Lagging in construction refers to the horizontal boards or panels placed between vertical support beams to hold back soil during excavation. It’s one of the most common earth retention methods on job sites where crews need to dig deep foundations, basements, or utility trenches next to existing structures or roads. The boards act as a wall that keeps the surrounding earth from caving into the open excavation.
The term “lagging” also appears in mechanical and plumbing work, where it describes insulation wrapped around pipes or boilers. But in the context of construction and excavation, lagging almost always means the soil-retention system described above.
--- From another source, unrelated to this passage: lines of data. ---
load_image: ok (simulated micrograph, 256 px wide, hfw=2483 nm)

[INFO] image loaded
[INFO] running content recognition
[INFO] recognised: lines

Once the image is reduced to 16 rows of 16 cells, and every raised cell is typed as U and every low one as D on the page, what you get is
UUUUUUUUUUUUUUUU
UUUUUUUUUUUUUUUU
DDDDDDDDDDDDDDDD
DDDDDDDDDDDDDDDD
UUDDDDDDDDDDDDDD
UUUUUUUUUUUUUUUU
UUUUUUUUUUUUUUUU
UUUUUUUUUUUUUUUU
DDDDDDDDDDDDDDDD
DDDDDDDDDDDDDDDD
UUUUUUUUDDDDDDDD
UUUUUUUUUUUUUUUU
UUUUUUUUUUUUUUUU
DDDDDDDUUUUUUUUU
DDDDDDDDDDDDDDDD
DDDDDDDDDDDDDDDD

How Lagging Works With Soldier Piles
Lagging is rarely used on its own. It’s part of a system called a “soldier pile and lagging wall.” First, vertical steel beams (the soldier piles) are driven or drilled into the ground at regular intervals, typically 5 to 10 feet apart, along the planned edge of an excavation. These beams have an H-shaped or wide-flange cross section. Once they’re in place, the lagging boards slide horizontally behind the flanges of the beams, filling the gaps between them.
The result is a continuous wall of steel and wood (or concrete) that braces the surrounding soil while workers dig below. The soldier piles carry the main structural load, transferring soil pressure down into the ground. The lagging spans the distance between piles and prevents soil from pushing through the gaps.
Installation Sequence
Lagging is installed from the top down, keeping pace with the excavation as it deepens. According to the Illinois Department of Transportation’s recommended construction sequence, crews excavate between the soldier piles in short lifts, starting at the top. After each lift of soil is removed, they slide timber lagging boards behind the exposed beam flanges before digging the next lift. This staged approach means the soil is never left unsupported for long.
Any voids that form behind the lagging boards get filled with grout to maintain full contact between the boards and the earth. Minimizing over-excavation (digging out more soil than necessary behind the boards) is critical, because unsupported pockets of soil can collapse and undermine the retention system.
Materials: Timber, Concrete, and Steel
Construction-grade lumber is the most common lagging material. Douglas fir is the standard reference species for sizing, though treated lumber is often Hem-Fir, which has lower strength values and may require thicker boards. Timber lagging is inexpensive, easy to cut on site, and simple to slide behind beam flanges in tight spaces.
For permanent installations, timber won’t last. Permanent soldier pile and lagging walls use cast-in-place concrete or precast concrete panels instead of wood. These systems are designed for long-term earth retention on highway projects, retaining walls, or below-grade structures that will remain in service for decades. Steel plate lagging is another option when higher strength is needed in a compact profile.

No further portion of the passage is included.